Maybe point to JSC pinning simulator and have similar diagrams as an independent “offline” version in this course

Binding / pinning:

--mem-bind=[{quiet|verbose},]<type>
-m, --distribution={*|block|cyclic|arbitrary|plane=<size>}[:{*|block|cyclic|fcyclic}[:{*|block|cyclic|fcyclic}]][,{Pack|NoPack}]
--hint=: Hints for CPU- (compute_bound) and memory-bound (memory_bound), but also multithread, nomultithread
--cpu-bind=[{quiet|verbose},]<type> (srun)
Mapping of application <-> job resources

Motivation

Challenge

Exercise

Case 1: 1 thread per rank mpirun -n 8 ./raytracer -width=512 -height=512 -spp=128 -threads=1 -alloc_mode=3 -png=snowman.png

Case 2: 2 thread per rank mpirun -n 8 ./raytracer -width=512 -height=512 -spp=128 -threads=2 -alloc_mode=3 -png=snowman.png

Questions: - Do you notice any difference in runtime between the two cases? - Is the increase in threads providing a speedup as expected?

Show me the solution

Observation: The computation times are almost the same.
Expected behavior: Increasing threads should ideally reduce runtime.
Hypothesis: Additional threads do not contribute.

How to investigate?

You can verify the actual core usage in two ways: 1. Use --report-bindings with mpirun 2. Use htopcommand on the compute node

Note: Login to the compute job

This is cluster specific. It can possibly be done in two ways: 1. srun --pty --overlap --jobid=<jobid> /bin/bash 2. Check on which node job runs and login to the node via SSH

Challenge

Exercise

Follow any one of the option above and run for 2 threads per rank mpirun -n 8 ./raytracer -width=512 -height=512 -spp=128 -threads=2 -alloc_mode=3 -png=snowman.png

Questions: - Did you find any justification for the hypothesis we made?

Show me the solution

Only 8 cores are active instead of 16

Explanation:

Eventhough we requested 2 threads per MPI rank, both threads are pinned to the same core.
The second thread waits for the first thread to finish, so no actual thread-level parallelization is achieved.

TODO: Show an animation

current behavior with overlapping threads on the same core.
Expected behavior when threads are pinned to separate cores.

How to achieve?

Exercise: Understanding Process and Thread Binding

Pinning (or binding) means locking a process or thread to a specific hardware resource such as a CPU core, socket, or NUMA region. Without pinning, the operating system may move tasks between cores, which can reduce cache reuse and increase memory latency, directly diminishes performance.

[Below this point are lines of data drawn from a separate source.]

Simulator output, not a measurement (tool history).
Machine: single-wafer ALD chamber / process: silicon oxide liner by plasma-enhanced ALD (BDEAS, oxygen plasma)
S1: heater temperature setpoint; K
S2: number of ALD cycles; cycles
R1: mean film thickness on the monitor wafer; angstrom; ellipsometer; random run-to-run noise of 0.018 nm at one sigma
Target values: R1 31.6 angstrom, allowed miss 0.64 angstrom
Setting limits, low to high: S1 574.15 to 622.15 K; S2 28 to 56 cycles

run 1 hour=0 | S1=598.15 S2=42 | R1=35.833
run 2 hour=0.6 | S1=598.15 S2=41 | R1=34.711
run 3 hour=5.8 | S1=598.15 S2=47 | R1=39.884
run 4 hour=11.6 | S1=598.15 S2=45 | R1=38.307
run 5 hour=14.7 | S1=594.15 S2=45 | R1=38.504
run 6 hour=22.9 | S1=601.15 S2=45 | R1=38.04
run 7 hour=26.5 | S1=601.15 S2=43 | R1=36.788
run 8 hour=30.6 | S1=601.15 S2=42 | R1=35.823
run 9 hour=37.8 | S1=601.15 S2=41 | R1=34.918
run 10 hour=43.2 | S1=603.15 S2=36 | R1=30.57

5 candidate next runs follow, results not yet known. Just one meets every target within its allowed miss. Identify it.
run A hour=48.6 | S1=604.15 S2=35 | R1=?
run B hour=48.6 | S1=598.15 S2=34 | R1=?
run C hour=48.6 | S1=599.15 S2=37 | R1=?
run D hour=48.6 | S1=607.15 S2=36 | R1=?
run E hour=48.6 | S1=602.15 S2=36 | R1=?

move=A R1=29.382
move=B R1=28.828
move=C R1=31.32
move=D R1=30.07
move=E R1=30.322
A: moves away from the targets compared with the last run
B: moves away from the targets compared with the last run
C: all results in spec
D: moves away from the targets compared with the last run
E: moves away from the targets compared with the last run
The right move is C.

In this exercise we will explore how MPI process and thread binding works. We will try binding to core, socket, and numa, and observe timings and bindings.

Note

This exercise assumes the following hardware setup:
- Dual-socket system (2 sockets, 48 cores per socket, 8 NUMA regions, 96 cores total).
- Each MPI process can use multiple threads (-threads) for parallel execution.
The idea is to demonstrate oversubscription by giving more MPI processes than available sockets or NUMA regions, or by over-allocating threads per domain.
You are free to adjust -n and -threads based on your cluster.

Challenge

Exercise

Case 1: --bind-to numa mpirun -n 8 --bind-to numa ./raytracer -width=512 -height=512 -spp=128 -threads=12 -alloc_mode=3 -png=snowman.png

Case 2: --bind-to socket mpirun -n 4 --bind-to socket /raytracer -width=512 -height=512 -spp=128 -threads=48 -alloc_mode=3 -png=snowman.png

Questions: - What is difference between Case 1 and Case 2. Any difference in performance? How many workers? - How could you adjust process/thread counts to better utilize the hardware in Case 2?

Show me the solution

MPI and thread pinning is hardware-aware.
If the number of processes matches the number of domains (socket or NUMA), then the number of threads should equal the cores per domain to fully utilize the node.
No speedup in Case 2: Oversubscription occurs because we requested 4 processes on a system with only 2 sockets.
Threads compete for the same cores → OpenMPI queues threads and waits until other processes finish.

Best Practices for MPI Process and Thread Pinning

Difference between Binding and Mapping

Mapping is about distributing MPI ranks across hardware hierarchy which tells where your processes will be placed.

**Binding* is locking your MPI processes/threads to a specific resource which prevents from moving it around from one to another.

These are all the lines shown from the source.